KENANSVILLE -- Problems that people in Mexico face are not that different from those we face in the U.S, said Duplin County Manager Fred Eldridge after he returned from a trip there.

Eldridge was part of a contingent of Wayne, Duplin and Sampson county officials and business, education, law enforcement and church leaders who visited Mexico week before last. The purpose of the trip was to learn more about the cultural and economic issues that have driven many Mexicans to move to eastern North Carolina.

The trip was part of a Latino Initiative, a program of the Raleigh-based Center for International Understanding. The center is a public service program of the University of North Carolina and pays for the trips from money raised through grants and the private sector.

Statistics show the three counties have some of the fastest-growing Hispanic populations in the nation. Wayne County schools saw a 374 percent increase in enrollment among Hispanic students between 1993 and 2003. In Duplin in 2003, 38 percent of live births were Hispanic babies.

Eldgridge said the trip was an eye-opening experience for those who went on the information-gathering trip. The disadvantages that Spanish-speaking people face when they come to this country become more obvious when you are trying to make yourself understood in a foreign country, he said.

"I knew how it felt there as a non-Spanish speaking person," he said. "The thing of asking for your room key can be difficult."

The group of 32 people visited Oaxaca and Mexico City, returning last Sunday.

Mexicans are very family-oriented, Eldridge. Their roots are important to them. Eldridge said they, too, are disturbed that their young people are leaving home to make a living. He said those who come to the U.S. have a strong sense of being discriminated against by their countrymen as well as when they come here.

"Because of the strong ties and the roots, they say you stay and work through the problem," he said. "Some who come here are seen as avoiding the real problem by leaving."

He said he found the people in Mexico as bright, hard-working and creative individuals. They're very literate in their own language, and they're well-informed. They have a strong entrepreneurial desire, he said. They're more aware of their environment, especially in the rural areas. They do a lot more recycling, he said.

"They're happy people," he said. "They seem to be very at peace with their environment, even though we may consider it a harsh environment. I was also very surprised and disappointed to hear they have a significant amount of abuse of women and children in Mexico."

He said that could be a result from the many years of foreign occupation. The people were mainly of the Mayan Indian culture when the invaders came.
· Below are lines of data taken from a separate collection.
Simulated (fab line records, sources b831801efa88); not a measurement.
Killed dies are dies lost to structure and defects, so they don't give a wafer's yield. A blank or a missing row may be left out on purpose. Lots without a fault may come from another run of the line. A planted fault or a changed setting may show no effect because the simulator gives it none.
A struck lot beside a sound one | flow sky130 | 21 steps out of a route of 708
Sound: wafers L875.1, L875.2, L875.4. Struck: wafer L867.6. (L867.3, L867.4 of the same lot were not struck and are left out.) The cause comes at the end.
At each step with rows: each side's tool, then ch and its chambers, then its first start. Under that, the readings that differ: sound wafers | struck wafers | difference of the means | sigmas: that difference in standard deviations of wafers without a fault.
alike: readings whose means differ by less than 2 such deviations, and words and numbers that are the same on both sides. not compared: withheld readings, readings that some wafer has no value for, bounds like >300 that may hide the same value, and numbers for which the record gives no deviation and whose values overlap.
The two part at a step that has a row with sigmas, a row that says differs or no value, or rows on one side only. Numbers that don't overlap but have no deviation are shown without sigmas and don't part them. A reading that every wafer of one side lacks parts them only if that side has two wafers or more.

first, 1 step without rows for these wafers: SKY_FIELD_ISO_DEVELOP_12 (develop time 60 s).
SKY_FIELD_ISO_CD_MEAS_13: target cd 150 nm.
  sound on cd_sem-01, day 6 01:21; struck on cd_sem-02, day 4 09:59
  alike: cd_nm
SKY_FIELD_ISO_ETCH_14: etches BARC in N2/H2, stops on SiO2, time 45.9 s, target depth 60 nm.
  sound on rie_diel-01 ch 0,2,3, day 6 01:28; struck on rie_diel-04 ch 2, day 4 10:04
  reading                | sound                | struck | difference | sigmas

The county has a tremendous amount of history, he said. The group toured a museum in Mexico City that had artifacts from 10,000 years ago.

"We're the new kids on the block in a lot of ways," said Eldridge. "We're an infant country."

He said he found the people in Mexico friendly, open and polite. He said he came away very impressed with the people he saw. It was not just the community leaders, he said.

"You'd see a child about six years old pick up an accordion and go about playing music and taking donations to support his family," he said. "Families support families, and neighbors support neighbors, probably more than we're accustomed to."

The food was good, he said. He said he was amazed with the creativity displayed in the many different ways to fix corn.

He said a lot of the people he met were migrant workers to California. There's another U.S., he told them. He said, "Don't use California as your rule of thumb."

"Our real problem is an inability to communicate," said Eldridge. "They're well versed in the political environment. They dislike NAFTA as much as we do. Their people lost a lot of jobs, as well."

In Duplin, Eldgridge said, the Spanish-speaking population is a critical source of labor.

"Without them we'd be in trouble," he said.